The Villa is located in Casa Casuarina, better known to most as the Versace mansion. It's all stunningly gorgeous — the opulent lobby; the dramatically lit, thousand-mosaic-tile pool (an outdoor dining terrace overlooks it); and the main dining room, with walls made entirely of small pebbles arranged into a series of mesmerizing mosaics. Tables are draped in silky royal-blue cloth, 30 chairs are upholstered in the same material, and show plates are Versace-designed Rosenthal china. Waiters don't wear tuxedoes, but they do don jackets and ties. It's all quite romantic.
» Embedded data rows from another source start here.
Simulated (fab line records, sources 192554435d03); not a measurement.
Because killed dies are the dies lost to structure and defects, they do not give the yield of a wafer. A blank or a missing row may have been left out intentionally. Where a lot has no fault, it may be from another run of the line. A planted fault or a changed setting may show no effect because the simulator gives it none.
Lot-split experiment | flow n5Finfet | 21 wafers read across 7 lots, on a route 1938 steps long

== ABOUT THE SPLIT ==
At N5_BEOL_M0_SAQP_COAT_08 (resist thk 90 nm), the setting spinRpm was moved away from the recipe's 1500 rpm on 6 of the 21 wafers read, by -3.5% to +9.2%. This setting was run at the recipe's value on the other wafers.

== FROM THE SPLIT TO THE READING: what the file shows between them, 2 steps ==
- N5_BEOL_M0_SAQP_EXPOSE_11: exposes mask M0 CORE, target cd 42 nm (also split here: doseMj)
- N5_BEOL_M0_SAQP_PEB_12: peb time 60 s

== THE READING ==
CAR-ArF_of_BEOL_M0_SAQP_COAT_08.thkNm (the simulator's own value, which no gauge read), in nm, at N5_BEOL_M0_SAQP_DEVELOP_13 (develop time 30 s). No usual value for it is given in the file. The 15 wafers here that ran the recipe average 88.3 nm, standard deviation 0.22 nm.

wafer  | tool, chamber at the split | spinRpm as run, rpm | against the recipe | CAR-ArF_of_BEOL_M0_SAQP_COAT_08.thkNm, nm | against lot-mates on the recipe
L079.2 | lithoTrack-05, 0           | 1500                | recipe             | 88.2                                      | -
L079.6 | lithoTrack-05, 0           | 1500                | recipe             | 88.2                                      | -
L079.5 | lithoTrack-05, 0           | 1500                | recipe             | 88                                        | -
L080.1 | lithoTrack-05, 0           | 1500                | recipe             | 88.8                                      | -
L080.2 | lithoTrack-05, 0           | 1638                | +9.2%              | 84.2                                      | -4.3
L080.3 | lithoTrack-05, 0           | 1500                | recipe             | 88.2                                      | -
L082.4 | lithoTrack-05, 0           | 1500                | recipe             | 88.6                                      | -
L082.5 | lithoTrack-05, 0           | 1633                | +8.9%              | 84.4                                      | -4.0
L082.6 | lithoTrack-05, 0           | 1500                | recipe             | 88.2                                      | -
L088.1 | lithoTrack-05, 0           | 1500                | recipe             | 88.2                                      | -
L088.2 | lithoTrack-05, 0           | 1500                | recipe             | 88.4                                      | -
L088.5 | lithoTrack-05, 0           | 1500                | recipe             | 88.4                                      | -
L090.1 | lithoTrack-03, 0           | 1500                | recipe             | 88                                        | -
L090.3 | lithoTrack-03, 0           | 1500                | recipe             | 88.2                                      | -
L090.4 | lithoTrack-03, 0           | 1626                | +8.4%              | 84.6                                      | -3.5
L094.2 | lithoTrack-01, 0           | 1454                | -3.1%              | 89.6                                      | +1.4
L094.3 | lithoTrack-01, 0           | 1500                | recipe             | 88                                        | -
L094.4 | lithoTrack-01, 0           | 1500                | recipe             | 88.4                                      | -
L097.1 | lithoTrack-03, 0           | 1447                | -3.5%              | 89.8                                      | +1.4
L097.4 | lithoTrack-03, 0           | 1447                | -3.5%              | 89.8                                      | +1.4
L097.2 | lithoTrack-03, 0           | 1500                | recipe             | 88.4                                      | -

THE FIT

The menu arrives in a wax-sealed envelope, which upon opening made me feel like an awards presenter about to discern the winner. Classical music, and then opera, soothingly played in the background; later at night, rock music was anachronistically piped through the speaker — at low volume but still noticeable enough to muffle the mood.

billwisserphoto.com
Seared branzino sea bass fillets on a bed of curried lentils and celery stalks.
billwisserphoto.com
Seared branzino sea bass fillets on a bed of curried lentils and celery stalks.

The wine list is an awkward affair. A podium about four feet tall gets wheeled tableside, with a hefty book lying on top like a Bible. This necessitates the diner turning his or her chair away from the table and lifting an arm above shoulder height to turn the pages — then you have to look up, not down, to read it. You might want to spare yourself discomfort and have sommelier Hakan Balkuvvar help you choose from the 100-plus labels. Balkuvvar is a pro, as are Villa's waiters, who work in tandem to ensure that guests' requests are promptly taken care of. The staff's attitude bespeaks an awareness of being there to serve and even pamper.

We visited the Villa to have dinner for two: a five-course journey from soup to nuts — or amuse-bouche to petits fours, as the case may be. The bouche arrived first: a petite tasting of tuna tartare teenily diced with mint and cucumber, a cube of chile-soy gelatin leaning alongside — clean, stimulating flavors.

Executive chef Justin Albertson's menu, presented after the amuse plates were cleared, is a concise and appealing compilation of two soups, two salads, three appetizers, and eight entrées; chilled seafood combos and luxe caviars are verbally recited as nightly specials. Chef Albertson impressed the heck out of us in a number of ways; unfortunately, we were among the last to enjoy the fruits of his tenure here.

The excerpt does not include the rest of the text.